According to the report from space-monitoring firm LeoLabs, China abandoned 51 spent rocket bodies in low Earth orbit above 650 kilometers between January 2021 and January 2025. That is more than double the number recorded over the previous five years, bringing the total to 96 for the longer period tracked in the analysis. LeoLabs says those Chinese stages represented 86 percent of the global total of rocket bodies left in that orbital band during the 2021 to 2025 window.
The comparison with other major space powers is stark in the supplied report. Over the same period, the United States left four rocket bodies in that region of orbit and Russia left one. LeoLabs also said the amount of rocket-body mass abandoned by China above 650 kilometers more than tripled, climbing from 98,000 kilograms to 305,000 kilograms. That matters because large derelict objects create larger debris fields if they break up on their own or collide with other objects.

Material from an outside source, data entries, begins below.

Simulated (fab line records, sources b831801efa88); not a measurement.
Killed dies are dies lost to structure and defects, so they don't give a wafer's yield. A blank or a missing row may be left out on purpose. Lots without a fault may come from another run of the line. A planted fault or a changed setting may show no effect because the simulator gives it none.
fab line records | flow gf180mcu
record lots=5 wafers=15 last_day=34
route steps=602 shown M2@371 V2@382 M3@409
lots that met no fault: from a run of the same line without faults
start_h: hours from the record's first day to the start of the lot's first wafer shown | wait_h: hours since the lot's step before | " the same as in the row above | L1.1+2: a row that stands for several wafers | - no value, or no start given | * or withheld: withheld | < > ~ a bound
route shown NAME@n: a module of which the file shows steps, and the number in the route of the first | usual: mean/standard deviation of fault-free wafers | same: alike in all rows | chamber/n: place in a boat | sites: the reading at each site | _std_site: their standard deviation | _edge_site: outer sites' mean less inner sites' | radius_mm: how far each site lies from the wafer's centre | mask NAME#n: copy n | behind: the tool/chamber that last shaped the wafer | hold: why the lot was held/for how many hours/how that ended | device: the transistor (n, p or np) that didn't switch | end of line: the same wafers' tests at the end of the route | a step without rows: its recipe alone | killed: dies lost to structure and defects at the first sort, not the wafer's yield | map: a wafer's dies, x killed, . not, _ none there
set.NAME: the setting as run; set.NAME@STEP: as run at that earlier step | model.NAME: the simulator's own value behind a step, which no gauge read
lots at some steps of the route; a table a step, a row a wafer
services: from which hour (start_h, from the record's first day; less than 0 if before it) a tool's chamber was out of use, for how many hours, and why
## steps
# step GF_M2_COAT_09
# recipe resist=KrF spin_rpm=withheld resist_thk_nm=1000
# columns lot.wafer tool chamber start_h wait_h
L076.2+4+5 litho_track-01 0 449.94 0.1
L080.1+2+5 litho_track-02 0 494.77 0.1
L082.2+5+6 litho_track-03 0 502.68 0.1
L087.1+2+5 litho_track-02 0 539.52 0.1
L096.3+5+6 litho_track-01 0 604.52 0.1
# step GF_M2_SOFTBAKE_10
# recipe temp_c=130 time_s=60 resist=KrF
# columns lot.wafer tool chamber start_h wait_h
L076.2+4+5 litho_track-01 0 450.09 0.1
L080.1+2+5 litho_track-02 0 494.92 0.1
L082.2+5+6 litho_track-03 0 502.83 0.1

Why rocket bodies matter more than many other pieces of space junk
Not all orbital debris creates the same level of danger. Spent rocket stages are especially problematic because they can retain residual propellant or pressurized materials after launch. That leftover energy can trigger explosions months or years later, scattering fragments across populated orbital lanes and complicating collision avoidance for satellite operators.
LeoLabs researcher Darren McKnight, quoted by Breaking Defense, pointed to three Chinese rocket-body explosions over the last four years, including two involving the CZ-6A and a more recent Zhuque-2 event. In the article’s description of the report, those incidents are presented as evidence that these upper stages are not merely passive debris. They are large, long-lived objects with a demonstrated capacity to generate many more hazardous fragments.
The altitude range matters as much as the object count. Rocket bodies left above roughly 650 kilometers can remain in orbit for decades or even centuries, depending on their exact altitude and shape. That means today’s disposal choices can constrain orbital safety far into the future. For operators of communication satellites, imaging constellations, missile-warning payloads, and other national-security systems, the practical result is a denser field of potential collision threats that must be tracked and avoided.
Why this is becoming a military issue, not just a civil one
The report frames the problem as a direct concern for military space actors as well as commercial operators. That is a significant shift in how orbital debris is often discussed. Space sustainability is frequently treated as a civil or regulatory issue, but the underlying math affects defense missions just as much. If the risk of collision rises in key orbital shells, military spacecraft face the same maneuvering burdens, the same uncertainty about breakup events, and the same possibility that a fragment cloud could interfere with operations.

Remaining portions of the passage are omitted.